Our historical investigation traces today’s U.S. fiscal policy challenges to two shifts of fiscal norms from about 1880 to 1930. First, there emerged new demands on federal spending to support economic security at the household level and economic stability at the macro level. Second, the industrial organization of supplying federal spending became professionalized and competitive, as elected office transformed from a temporary public service to a pursuit of a career ambition. We describe the combination of these two shifts–the demand side spending norm and the supply-side professionalization norm–as the American polity’s shift away from a balanced-budget norm in favor of a deficit-as-policy norm.

See also a recent blog post here on a paper in Public Choice on the influence of formal rules in state constitutions.  It is tempting to see those two as opposing views, but I would be inclined to read it as Calcagno and Lopez arguing that informal rules carry more explanatory power, not that formal rules are irrelevant at the margin.

Can Understanding Cognitive Bias Improve the Federal Budget Process?

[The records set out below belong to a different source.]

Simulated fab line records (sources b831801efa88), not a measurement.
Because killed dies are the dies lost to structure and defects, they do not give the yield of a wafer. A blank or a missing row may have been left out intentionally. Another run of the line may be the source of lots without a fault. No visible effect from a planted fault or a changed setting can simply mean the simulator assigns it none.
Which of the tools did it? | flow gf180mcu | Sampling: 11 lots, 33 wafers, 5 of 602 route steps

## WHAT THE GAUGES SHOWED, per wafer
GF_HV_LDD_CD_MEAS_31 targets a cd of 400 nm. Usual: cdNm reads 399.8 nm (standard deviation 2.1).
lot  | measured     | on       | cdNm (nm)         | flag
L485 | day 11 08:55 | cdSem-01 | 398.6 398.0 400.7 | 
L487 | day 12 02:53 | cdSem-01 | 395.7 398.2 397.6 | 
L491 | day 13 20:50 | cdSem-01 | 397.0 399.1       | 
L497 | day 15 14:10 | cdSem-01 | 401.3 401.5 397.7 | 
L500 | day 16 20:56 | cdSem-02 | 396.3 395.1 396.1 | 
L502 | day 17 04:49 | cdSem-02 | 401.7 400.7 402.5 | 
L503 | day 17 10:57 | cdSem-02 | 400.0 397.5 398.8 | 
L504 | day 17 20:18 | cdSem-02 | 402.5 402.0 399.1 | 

Forthcoming in Public Budgeting & Finance is an interesting essay by Marvin Phaup (Trachtenberg School – George Washington University) on “Budgeting for Mandatory Spending: Prologue to Reform.” Phaup points out that many features of the federal budget process currently plays into well known human biases:

Specifically, use of cash‐basis accounting, on‐budget payment accounts, and a narrow definition of debt defers recognition of the cost of mandatory spending until benefits are payable and politically unavoidable. Acting to control “future” costs is cognitively more difficult for decision‐makers than addressing cost now as obligated.

and:

From an accounting perspective, the current process fails to support budgeting for mandatory spending because of the failure to recognize cost when it is controllable at the decision to incur it. Instead current accounting recognizes cost only when payments are made to or on behalf of beneficiaries, that is, when non‐payment would be a grievous breach of acceptable norms of behavior. Simply, current accounting gives prominence in the budget process to a politically sunk, unavoidable measure of cost.

Phaup works through several examples in detail from several mandatory programs, then  in my favorite section reassesses the defense of the current practice with several sharply worded observations. E.g.:

Current budgetary accounting for mandatory spending is often defended on grounds of consistency with the absence of a constitutionally protected right to benefits, if current law were to be changed. That is, elected policymakers could change the law at any time and terminate benefits, including for those already receiving payments. A Supreme Court decision upholding a legislative revocation of benefits is frequently cited to support this position. According to this view, the budget properly delays recognition of current law mandatory obligations until government forgoes exercise of its option to terminate and makes payment.

However, for most budget purposes, for example, baselines, cost estimates, the maintained assumption is the precise opposite: that current law spending continues indefinitely. Only when the law is changed is this assumption extended to the new statute.

Phaup argues that the long term costs of these program should be made more salient by substituting existing arbitrary assumptions (e.g. that the government will pay no future benefits) to arbitrary-but-more-politically-realistic assumptions (e.g. benefits accumulated prior to a change in current law will still be paid). He proposes a few of these plausible assumptions and depicts how they would be scored or provided to policy makers under the three programs examined. Generally the fiscal sustainability of these programs is more alarming than under current policy [see Table 3].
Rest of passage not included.